I only now got a chance to poke some more at this, trying to use PyConfig_InitPythonConfig() instead:

-    PyConfig_InitIsolatedConfig(&config);
+    PyConfig_InitPythonConfig(&config);

With that as the only diff against current master, the PYTHONPATH-related failure is resolved, but it is failing here instead:

TEST_CASE("sys.argv gets initialized properly") {
    py::finalize_interpreter();
    {
        py::scoped_interpreter default_scope;
        auto module = py::module::import("test_interpreter");
        auto py_widget = module.attr("DerivedWidget")("The question");
        const auto &cpp_widget = py_widget.cast<const Widget &>();
        REQUIRE(cpp_widget.argv0().empty());
    }

    std::string cpp_widget_argv0;
    {
        char *argv[] = {strdup("a.out")};
        py::scoped_interpreter argv_scope(true, 1, argv);
        std::free(argv[0]);
        auto module = py::module::import("test_interpreter");
        auto py_widget = module.attr("DerivedWidget")("The question");
        const auto &cpp_widget = py_widget.cast<const Widget &>();
        cpp_widget_argv0 = cpp_widget.argv0();
    }
    REQUIRE(cpp_widget_argv0 == "a.out"); // FAILURE
    py::initialize_interpreter();
}

Note that I moved the REQUIRE out, otherwise it segfaults.

With all other tested removed, this simply fails. With others tests present, it turns into a segfault (possibly triggered by the following test) even with the REQUIRE moved out.

Commenting out the std::free(argv[0]); call didn't help.

I have to give up for now. We don't use embedding, I cannot spend more time on this. For my local testing I can just use my PyRun_SimpleString() workaround.

If nobody else gets to this before the next pybind11 release, we should at least document that PYTHONPATH is not used anymore with Python 3.11 and put a "help wanted" tag on it.

rwgk avatar Aug 15 '22 22:08 rwgk

Python still uses PYTHONPATH env var. I cannot explain why pybind11 no longer uses it since you didn't provide a short example reproducing your issue. Python initialization is very complicated, they are like 50+ options, configuration files, etc.

vstinner avatar Aug 16 '22 11:08 vstinner

Python still uses PYTHONPATH env var. I cannot explain why pybind11 no longer uses it since you didn't provide a short example reproducing your issue.

It's purely a pybind11 issue, because we're using PyConfig_InitIsolatedConfig() for Python >= 3.11. I think it just escaped our attention and standard testing that this introduced a pybind11 behavior change.

Python initialization is very complicated, they are like 50+ options, configuration files, etc.

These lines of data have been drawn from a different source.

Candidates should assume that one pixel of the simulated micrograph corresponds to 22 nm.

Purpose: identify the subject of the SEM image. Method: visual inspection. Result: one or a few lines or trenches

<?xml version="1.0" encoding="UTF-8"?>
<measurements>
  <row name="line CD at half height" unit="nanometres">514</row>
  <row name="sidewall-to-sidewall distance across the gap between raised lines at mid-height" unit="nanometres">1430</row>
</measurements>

That's probably why I got stuck when trying PyConfig_InitPythonConfig().

To summarize:

  • With PyConfig_InitIsolatedConfig() PYTHONPATH is not used as documented (i.e. the config is working as intended).
  • With PyConfig_InitPythonConfig() the unit test that depends on PYTHONPATH — in my environment (!) — is working, but a different unit test is failing. I don't know why.

rwgk avatar Aug 18 '22 00:08 rwgk

With PyConfig_InitIsolatedConfig() PYTHONPATH is not used as documented (i.e. the config is working as intended).

You should be able to use PYTHONPATH if you set isolated=0 and use_environment=1.

vstinner avatar Aug 18 '22 12:08 vstinner

You should be able to use PYTHONPATH if you set isolated=0 and use_environment=1.

Confirmed, thanks @vstinner! (Previously I only tried use_environment=1 without also setting isolated=0.)

With that figured out, this PR boils down to just adding two lines in embed.h (I just need to remove the debug printf code).

But I also want to add a unit test that fails if PYTHONPATH is not used. I haven't worked on the embedding tests before, therefore that's a little adventure for me.

rwgk avatar Aug 18 '22 18:08 rwgk

Confirmed, thanks @vstinner!

Nice! Maybe the effect of isolated=1 is not well explained in the doc.

  • https://docs.python.org/dev/c-api/init_config.html#c.PyConfig.isolated
  • https://docs.python.org/dev/c-api/init_config.html#init-isolated-conf

vstinner avatar Aug 19 '22 11:08 vstinner

@Skylion007 @henryiii

This (small) PR is ready for review now.

rwgk avatar Aug 20 '22 04:08 rwgk

I like the final change, short and simple :-D

vstinner avatar Aug 20 '22 13:08 vstinner

Congrats for fixing your issue!

vstinner avatar Aug 24 '22 22:08 vstinner